Less than a month after developer Howard Hughes and a Howard County-appointed housing watchdog group presented a joint recommendation for creating affordable housing in downtown Columbia, Councilwoman Jen Terrasa has filed her own legislation laying out an alternative plan.
Terrasa's bill would require 15 percent of all new housing units developed downtown to be affordable to families earning between 40 and 80 percent of Howard County's area median income of $109,476. The legislation mirrors a proposal made in February by the Columbia Downtown Housing Corp., the county's housing watchdog group.
The housing corporation's members later decided to endorse, with some modifications, a plan put forth by Howard Hughes that would create affordable housing units through a combination of low-income tax credit projects and a smaller amount of affordable units — 6 to 10 percent — incorporated into future development.
Terrasa, a Democrat who represents the southeast county, said she prefers the 15 percent standard and wanted to see it get full consideration alongside the joint Howard Hughes/CDHC recommendation, which the two groups presented to the council on Sept. 8.

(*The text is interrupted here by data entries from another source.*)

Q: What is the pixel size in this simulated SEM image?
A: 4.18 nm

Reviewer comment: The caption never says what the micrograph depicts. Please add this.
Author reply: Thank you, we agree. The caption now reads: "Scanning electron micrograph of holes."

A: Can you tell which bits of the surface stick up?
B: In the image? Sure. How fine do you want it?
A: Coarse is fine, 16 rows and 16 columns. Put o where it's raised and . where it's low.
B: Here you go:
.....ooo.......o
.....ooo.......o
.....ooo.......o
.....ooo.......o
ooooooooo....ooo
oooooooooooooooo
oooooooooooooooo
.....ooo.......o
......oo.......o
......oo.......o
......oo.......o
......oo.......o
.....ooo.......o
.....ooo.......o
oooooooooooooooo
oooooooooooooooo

"While I appreciate the time and energy that various people have put into recent attempts to reach an agreement, I believe the draft agreement compromises too much," Terrasa said in a statement. "It relieves [Howard Hughes] of their financial responsibility to provide affordable housing, and instead shifts that burden to the Howard County taxpayer.
According to an analysis by the county's Department of Planning and Zoning, the Howard Hughes/CDHC plan will have a positive fiscal impact of $1.2 billion on the county over a 35-year period. The study also calculated the impact of requiring 15 percent of all housing units to be developed at 80 percent affordability, which would generate about $1.1 billion for the county over the same time period.
Terrasa said later she thinks a 15 percent affordable housing requirement "is the tried and true way of producing affordable housing in the county, and I don't see any reason Howard Hughes should be treated differently or given preferential treatment in any way."
New developments in other parts of Howard County are required to incorporate either 10 or 15 percent moderate income housing units, depending on their location, or else developers must pay a fee-in-lieu to the county. Columbia, with its more flexible zoning rules, does not have the same requirement.
On paper, Terrasa's legislation would create about 700 units of affordable housing, while the joint recommendation proposed by Howard Hughes and the CDHC would create nearly 1,000 units.
However, the 970 low and moderate income units proposed by Howard Hughes come with a requested bonus density of 1,030 additional units, bringing the total number of units downtown to 6,530 – as opposed to 5,500, the original cap for downtown Columbia development, which Terrasa's plan preserves. Howard Hughes officials have said the extra density would help offset the cost of developing affordable units.
Terrasa also pointed out that 110 of the affordable units proposed under the Howard Hughes/CDHC plan would be built on the site of the former Columbia Flier building, which is not within the bounds of downtown Columbia.
Roy Appletree, a member of the Full Spectrum Housing Coalition and a former CDHC board member, said not all units deemed affordable are created equal.
"Those numbers are apples, oranges and pears," said Appletree, who resigned from the board after voting against the joint recommendations.
"I think the type of unit being developed under this plan is superior," Appletree said of Terrasa's bill, because units could be evenly spaced throughout downtown and developed in conjunction with currently planned projects. They would also focus on being affordable to moderate income families who do not qualify for section 8 federal housing vouchers but who cannot afford rents at or near market rate, he said.
Paul Casey, president of the CDHC, said he couldn't comment specifically on Terrasa's legislation because the organization's board had not yet had the chance to review it.
However, he said, "the past four months of negotiations and discussions with Howard Hughes brought our board to a point where they really believed very strongly and approved an approach that reflected the fact that it's more likely to ensure the success of developing more affordable units if we work cooperatively with Howard Hughes and develop a plan together."
Greg Fitchitt, vice president of development for Howard Hughes, declined to comment on Terrasa's plan.
In a statement, the Rev. Robert Turner, clergy co-chair for People Acting Together in Howard, a grassroots organization that has advocated for more affordable housing in the county, said the group is looking at the particulars of Terrasa's proposal.
"PATH appreciates Councilwoman Terrasa's decision to act in a way that she feels will work to maximize affordable housing in downtown Columbia," Turner said. "We are still analyzing the details of all proposals, but PATH is concerned that the result of Councilwoman Terrasa's legislation could be to decrease the overall number of affordable units as compared to the joint proposal of the Hughes Corp. and the CDHC."
Turner added that the group is also looking at the long-term enforceability and affordable unit distribution of the joint recommendation.
Before making its way to the council, Terrasa's legislation, which includes General Plan and zoning regulation amendments, will first be reviewed by the county's Department of Planning and Zoning and then will be presented to the Planning Board.